For the last few weeks, my oldest son --age 15-- has promised to clean his room. Finally, the room was cleaned and I made a tidy sum in the process. I earned 16 cents from cleaning; but my son earned more: $2.41 in found money and $40 from a pants pocket.
Here's what happened: I offered to clean up his room, but with two conditions:
- He had to work with me.
- I would keep whatever pennies I found in his room; my son could keep the other change.
Looking for pennies while cleaning my home is my latest Treasure Hunt, which I've written about in other posts. The process yields several dividends. Here's what I gained while cleaning with my son:
- Family bonding time: My son and I really had fun cleaning. Of course, he thought I was a little goofy as I celebrated with each found coin. But we laughed a lot and we found the floor of his bedroom.
- Lessons in finance: We really learned how every little bit adds up. My penny tally amused my son and at first he was slightly impressed with his stash of quarters, dimes and nickles. But as the change started adding up, he really started noticing. “That’s a lot,” he said after counting the spare change that was scattered around the room. It's enough for a Powerade or an after-school snack at school, he said.
- Cleaning Lesson Exchange: From a lofty soapbox, I demonstrated my cleaning style: Isolate and Purge. I targeted one specific area (near the bookcase, for example) and worked until the area was totally tidy. My son, however, has another style: The Big-Ticket Approach. He purges the room of large items first. That cleaning style makes a big impact and encourages him to continue. We listened politely to the other's philosophy. But I stayed with my niche style and he continued with his Big Purge. Bottom Line: We made progress.

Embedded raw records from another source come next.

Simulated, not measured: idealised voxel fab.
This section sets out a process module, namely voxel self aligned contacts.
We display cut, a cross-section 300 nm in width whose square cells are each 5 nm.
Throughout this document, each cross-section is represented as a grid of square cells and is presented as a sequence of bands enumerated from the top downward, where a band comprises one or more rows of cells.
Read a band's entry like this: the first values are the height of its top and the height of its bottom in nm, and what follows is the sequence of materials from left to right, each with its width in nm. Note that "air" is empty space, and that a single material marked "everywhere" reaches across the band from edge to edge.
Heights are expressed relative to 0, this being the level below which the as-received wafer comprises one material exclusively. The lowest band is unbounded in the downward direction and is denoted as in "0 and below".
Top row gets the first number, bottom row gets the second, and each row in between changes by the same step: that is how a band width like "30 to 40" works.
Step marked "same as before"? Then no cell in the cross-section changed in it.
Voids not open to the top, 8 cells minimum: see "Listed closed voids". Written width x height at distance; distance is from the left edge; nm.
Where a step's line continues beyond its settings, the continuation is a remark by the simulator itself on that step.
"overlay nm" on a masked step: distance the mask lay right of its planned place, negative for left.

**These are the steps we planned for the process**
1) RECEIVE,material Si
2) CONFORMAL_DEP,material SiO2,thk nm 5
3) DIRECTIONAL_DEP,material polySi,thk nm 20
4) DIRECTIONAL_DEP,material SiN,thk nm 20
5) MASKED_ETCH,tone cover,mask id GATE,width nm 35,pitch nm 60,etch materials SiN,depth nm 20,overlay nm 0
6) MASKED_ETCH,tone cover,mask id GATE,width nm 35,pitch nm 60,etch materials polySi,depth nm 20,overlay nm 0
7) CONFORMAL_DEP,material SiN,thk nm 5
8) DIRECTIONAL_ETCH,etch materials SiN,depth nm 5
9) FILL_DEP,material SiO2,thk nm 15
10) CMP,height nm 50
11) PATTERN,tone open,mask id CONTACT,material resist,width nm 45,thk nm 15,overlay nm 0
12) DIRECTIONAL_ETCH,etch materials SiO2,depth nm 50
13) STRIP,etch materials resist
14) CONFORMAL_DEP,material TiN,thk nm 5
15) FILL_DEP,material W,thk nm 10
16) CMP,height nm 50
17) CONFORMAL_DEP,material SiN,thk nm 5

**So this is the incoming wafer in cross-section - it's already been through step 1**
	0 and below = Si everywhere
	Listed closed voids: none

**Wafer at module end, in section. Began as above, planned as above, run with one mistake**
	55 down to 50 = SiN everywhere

- The Giveaway Pile: As we cleaned, we identified items that we can pass onto our favorite charity/thrift store. It was a great exercise in space-clearing and charitable giving.
- Additional Found Money: From a jeans pocket, my son pulled out a wad of bills (about $40.) He knew it was there all along, he told me. My son counted the bills and stashed the funds in a small bank in his room. He's saving up for a ski trip.